But the growth would alter the boatyard plans of local businessman Phineas Sprague Jr., and could be stunted if the governor follows through on a threat to withhold state borrowing.
The proposed $5 million expansion of the International Marine Terminal, which would include new rail lines and infrastructure, will be discussed Wednesday, March 12, at 6 p.m. in the State of Maine Room in City Hall.
It is a project that could boost economic development for container shipping as soon as a year from now, if construction goes according to schedule, Maine Department of Transportation project manager Joel Kittredge said Monday.
But it requires the state to acquire about 18 acres of waterfront land west of the Casco Bay Bridge, including land Portland Yacht Services owner Sprague bought and leased last summer with hopes of building an expanded boatyard.

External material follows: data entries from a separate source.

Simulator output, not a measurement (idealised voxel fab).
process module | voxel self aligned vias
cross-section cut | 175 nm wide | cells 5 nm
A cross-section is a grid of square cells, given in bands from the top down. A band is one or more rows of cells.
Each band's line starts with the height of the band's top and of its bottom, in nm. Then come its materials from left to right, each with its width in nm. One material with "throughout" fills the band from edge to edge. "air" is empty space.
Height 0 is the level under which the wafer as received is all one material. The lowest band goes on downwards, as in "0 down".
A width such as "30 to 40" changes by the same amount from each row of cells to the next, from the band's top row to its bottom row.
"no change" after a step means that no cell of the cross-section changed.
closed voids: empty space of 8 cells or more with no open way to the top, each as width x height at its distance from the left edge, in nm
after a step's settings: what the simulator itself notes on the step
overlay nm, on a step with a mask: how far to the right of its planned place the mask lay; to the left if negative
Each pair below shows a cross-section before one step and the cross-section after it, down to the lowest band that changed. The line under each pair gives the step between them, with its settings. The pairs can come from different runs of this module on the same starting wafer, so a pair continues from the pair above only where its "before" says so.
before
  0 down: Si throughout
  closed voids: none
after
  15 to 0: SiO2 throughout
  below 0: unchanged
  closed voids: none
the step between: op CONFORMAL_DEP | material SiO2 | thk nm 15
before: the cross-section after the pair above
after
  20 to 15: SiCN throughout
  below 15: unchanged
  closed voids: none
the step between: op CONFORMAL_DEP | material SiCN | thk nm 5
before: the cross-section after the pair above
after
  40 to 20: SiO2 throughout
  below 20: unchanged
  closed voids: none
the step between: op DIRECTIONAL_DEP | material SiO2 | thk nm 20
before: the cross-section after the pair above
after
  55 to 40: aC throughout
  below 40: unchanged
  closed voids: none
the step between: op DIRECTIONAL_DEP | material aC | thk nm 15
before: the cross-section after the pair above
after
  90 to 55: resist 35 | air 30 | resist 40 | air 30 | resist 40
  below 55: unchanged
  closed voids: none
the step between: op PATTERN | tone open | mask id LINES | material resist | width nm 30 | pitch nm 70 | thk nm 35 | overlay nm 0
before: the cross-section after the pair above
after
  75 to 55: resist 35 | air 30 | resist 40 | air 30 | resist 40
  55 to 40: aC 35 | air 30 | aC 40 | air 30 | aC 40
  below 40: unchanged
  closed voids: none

Kittredge said the state is working to strike a deal for the land with Sprague and Pan Am Railways, to control acreage extending west toward Cassidy Point.
Patrick Arnold, director of operations and business development for the Maine Port Authority, which oversees the terminal, said extending rail access could possibly double or triple container business, which is principally carried out by the Icelandic shipper Eimskip.
Sprague on Monday said he sees the project as vital.
“Logistically, Portland is perfect for the relationship with Eimskip,” he said. “No one else can fit the niche as well.”
After two years of work, including getting needed state and federal permits for the boatyard, Sprague said he is amenable to shifting his plans west to 12 acres of land now owned by Pan Am.
“I am acutely aware of how important this is to Portland and the state to do this, so I will get over it, provided they give me a fair price for the land,” Sprague said.
Approaching its first anniversary of doing business in Portland, Eimskip handled more than 4,100 containers from March 13, 2013 through the end of January, Arnold said Tuesday.
The initial annual projection was to handle 5,000 containers, and Arnold said more than 70 percent of containers have been used to import goods.
In the second year, he hopes to expand to 6,000 containers by increasing exports as businesses take advantage of Eimskip’s direct links to international markets.
A direct rail link could boost container business by 5,000 to 10,000 annually, Arnold estimated. But he said the increase would not likely be immediate and is contingent on factors beyond his control, including how rail companies set freight rates.
“We don’t believe in a ‘Field of Dreams’ approach,” he said.
A rail line could open the terminal to more regional traffic, he said, but business expansion will also come as Maine business owners realize the container industry is viable.
“It’s more about Maine companies capitalizing on export opportunities,” Arnold.
Plan details presented in a Feb. 25 meeting at Reiche Elementary School showed the acreage would be filled in to better hold the weight of containers; specialized outlets would be added to store refrigerated containers; more than 2,600 of rail lines will be added, and improvements will be made to Commercial Street.
Kittredge said he anticipates the project going out to bid in June with construction beginning in August.
The expansion will be funded as part of $100 million of bonds approved by voters.
Funding could be jeopardized, however, if Gov. Paul LePage makes good on a vow last month to not release some bonds because the Legislature approved using “rainy day” reserve funds to fill a gap in municipal revenue sharing.
A spokeswoman for the governor’s office did not respond to two requests for comment about LePage’s intentions.
State plans to expand the International Marine Terminal in Portland along west Commercial Street and extend rail lines will be the topic of a City Hall meeting March 12 at 6 p.m.